Smell of success for fabric conditioners

The washing detergent category of the laundry sector is so saturated that it is nigh on impossible to generate volume growth. But that is not the case in the fabric conditioner market, where a battle is raging between Procter & Gamble’s Lenor and Unilever’s Comfort. Both these brands are jostling to increase sales in a market that has stalled at 75% household penetration.

Last week, Marketing Week revealed that Lenor was poised to launch a product using enhanced technology, similar to Comfort’s Fresh Release product, that is designed to release fragrance over time.

Comfort’s market share has dropped almost 9% since 2005, while Lenor’s has risen by almost 8%. Market figures from Mintel for 2007 show Comfort slightly ahead with 36% of the market and Lenor at 34%.

With its successful Lenor Infusions range, launched early this year, P&G has identified what it calls a “sensorial” consumer – a younger, trendier shopper. The company has positioned the range – co-branded with its Bold detergent – as a heavily fragranced, fashion-driven line with aspirational-sounding fragrance variants such as Black Diamond and Lotus Flower. As one senior industry expert puts it: “No one actually knows what that is supposed to smell like, but the strongly fragranced Infusions range has identified a consumer market that has been underused.”

Euromonitor household care analyst Adrian Atterby says: “Fragrance is the big news in household at the moment – it’s the one area where there can be real differentiation.”

Industry sources say Unilever has been slow to catch on to the fragranced trend, but it now has a toe in that market with Comfort variants Tempting Nature and Tropical Burst, launched in February. Some experts say Unilever has perhaps also failed to leverage its Fresh Release technology as much as it could have, given it was a real technical advance when introduced a year ago.

The other star performer in the category is P&G’s Fairy fabric softener. Although the brand can claim only a fraction of Comfort or Lenor’s sales, at £14.8m in 2007, it has bounded forward by an impressive 48%. Experts say P&G has made Fairy a credible competitor to Comfort’s Pure variety. One observer says: “P&G has taken Lenor in a different direction. It’s difficult to be heavily fragranced yet gentle at the same time.”

Comfortable leadComfort has traditionally “owned” the whole idea of gentleness with its Pure variant, which “knocked spots off” the Lenor alternative. The move to use Fairy to compete for the sensitive market, especially targeted at mothers of young babies, is seen as a shrewd move by P&G.

Atterby says: “P&G is leading the market in terms of marketing innovation, finding new ways to market. Its use of the Web is far and away above that of Unilever.”

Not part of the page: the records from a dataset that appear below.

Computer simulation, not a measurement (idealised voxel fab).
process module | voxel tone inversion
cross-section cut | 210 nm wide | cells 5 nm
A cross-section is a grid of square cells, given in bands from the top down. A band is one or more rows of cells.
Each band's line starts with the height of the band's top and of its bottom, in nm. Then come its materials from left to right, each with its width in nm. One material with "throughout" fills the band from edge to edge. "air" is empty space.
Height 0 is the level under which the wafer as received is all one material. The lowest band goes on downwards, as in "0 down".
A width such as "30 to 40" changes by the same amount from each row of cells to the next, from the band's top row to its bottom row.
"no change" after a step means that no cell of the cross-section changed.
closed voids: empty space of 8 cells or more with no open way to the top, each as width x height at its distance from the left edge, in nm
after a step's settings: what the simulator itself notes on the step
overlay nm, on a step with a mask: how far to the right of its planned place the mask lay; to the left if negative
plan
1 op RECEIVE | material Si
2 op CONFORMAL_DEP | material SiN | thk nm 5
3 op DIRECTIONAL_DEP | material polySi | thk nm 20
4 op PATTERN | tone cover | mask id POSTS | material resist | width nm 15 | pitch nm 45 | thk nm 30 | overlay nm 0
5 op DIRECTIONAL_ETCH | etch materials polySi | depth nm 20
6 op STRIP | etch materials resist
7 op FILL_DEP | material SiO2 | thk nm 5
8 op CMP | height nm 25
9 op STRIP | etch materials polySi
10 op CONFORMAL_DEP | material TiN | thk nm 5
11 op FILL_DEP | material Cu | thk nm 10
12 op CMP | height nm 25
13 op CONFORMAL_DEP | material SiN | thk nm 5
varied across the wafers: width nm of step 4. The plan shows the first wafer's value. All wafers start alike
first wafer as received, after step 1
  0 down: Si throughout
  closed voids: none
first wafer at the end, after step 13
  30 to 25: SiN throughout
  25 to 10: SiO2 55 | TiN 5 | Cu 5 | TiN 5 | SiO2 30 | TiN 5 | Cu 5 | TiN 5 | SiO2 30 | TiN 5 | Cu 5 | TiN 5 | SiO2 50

Atterby predicts that the fabric conditioner market will become increasingly segmented in the next year. He points out that the large number of new products in 2007 stimulated growth but that many launches were highly promoted and so questions whether such a level of growth can be maintained. According to Nielsen, the market grew by 8% in 2007, with the category worth a total £271.5m.

The gloomy economic outlook may also have a negative effect on fabric conditioner sales in 2008. Atterby warns: “With food costs rising, fabric conditioners may struggle as consumers have more pressing needs for cash, and may trade down to supermarket own-brands, or cut it out altogether.”